The Marion River Carry Railroad started in 1900 under Thomas Durant (of first transcontinental railroad fame) who sought to connect the Raquette Lake to Blue Mountain lakes in the Adirondacks. At the time, Durant and his family owned large plots of acreage on which they established hotels, golf courses, local transporation in the form of passenger steam boats (on the many lakes in the area) and railroads -- essentially, the area became a large tourist destination.
Before the Marion River Carry railroad, transport between steamers on the two lakes was crude, and involved walking (while carrying one's luggage) across nearly a mile of marshy land on a rickety boardwalk. More wealthy families opted for a horse-drawn baggage carts. Thomas Durant, visionary that he was, saw the need for a more refined conveyance, thus building the railroad in 1900.

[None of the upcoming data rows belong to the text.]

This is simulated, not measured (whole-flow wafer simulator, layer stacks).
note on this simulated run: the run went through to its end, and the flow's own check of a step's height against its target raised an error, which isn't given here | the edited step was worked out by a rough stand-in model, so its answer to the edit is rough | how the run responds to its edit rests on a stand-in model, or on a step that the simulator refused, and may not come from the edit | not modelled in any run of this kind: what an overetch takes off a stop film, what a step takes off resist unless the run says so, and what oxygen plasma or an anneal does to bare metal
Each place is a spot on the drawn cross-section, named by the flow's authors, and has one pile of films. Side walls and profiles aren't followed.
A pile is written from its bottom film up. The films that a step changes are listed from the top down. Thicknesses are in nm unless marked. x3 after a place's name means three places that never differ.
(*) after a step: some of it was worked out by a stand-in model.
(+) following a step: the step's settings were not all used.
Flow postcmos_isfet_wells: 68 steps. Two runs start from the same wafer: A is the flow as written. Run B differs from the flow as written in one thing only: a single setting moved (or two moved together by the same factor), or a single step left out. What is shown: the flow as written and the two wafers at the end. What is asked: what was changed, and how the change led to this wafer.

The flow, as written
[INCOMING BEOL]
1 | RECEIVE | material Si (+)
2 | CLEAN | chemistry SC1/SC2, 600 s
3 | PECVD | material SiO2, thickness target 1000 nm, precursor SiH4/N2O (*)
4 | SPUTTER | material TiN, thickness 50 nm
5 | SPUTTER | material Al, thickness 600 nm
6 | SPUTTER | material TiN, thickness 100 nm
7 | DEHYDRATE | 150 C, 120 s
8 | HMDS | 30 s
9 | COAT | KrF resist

The railroad ran between a steamboat dock on the Marion River, across the intermediate marsh, to a steamboat dock on the Utowana Lake, providing a link between Raquette Lake (via Marion River) and Blue Mountain Lake (via Utowana Lake).
Owing to the popularity of the automobile, and the consequent construction of nearby parallel NY Route 28, the days of the Marion Carry Railroad were numbered, and abandonment eventually came in 1929. Today, the marsh has reclaimed the right-of-way; reportedly there is effort to reconstruct the route as a heritage railroad.
At 3/4 of a mile long, the Marion River Carry Railroad garners title of the shortest standard-guage railroad in the United States, and the shortest formal abandonment on the Abandoned Rails website.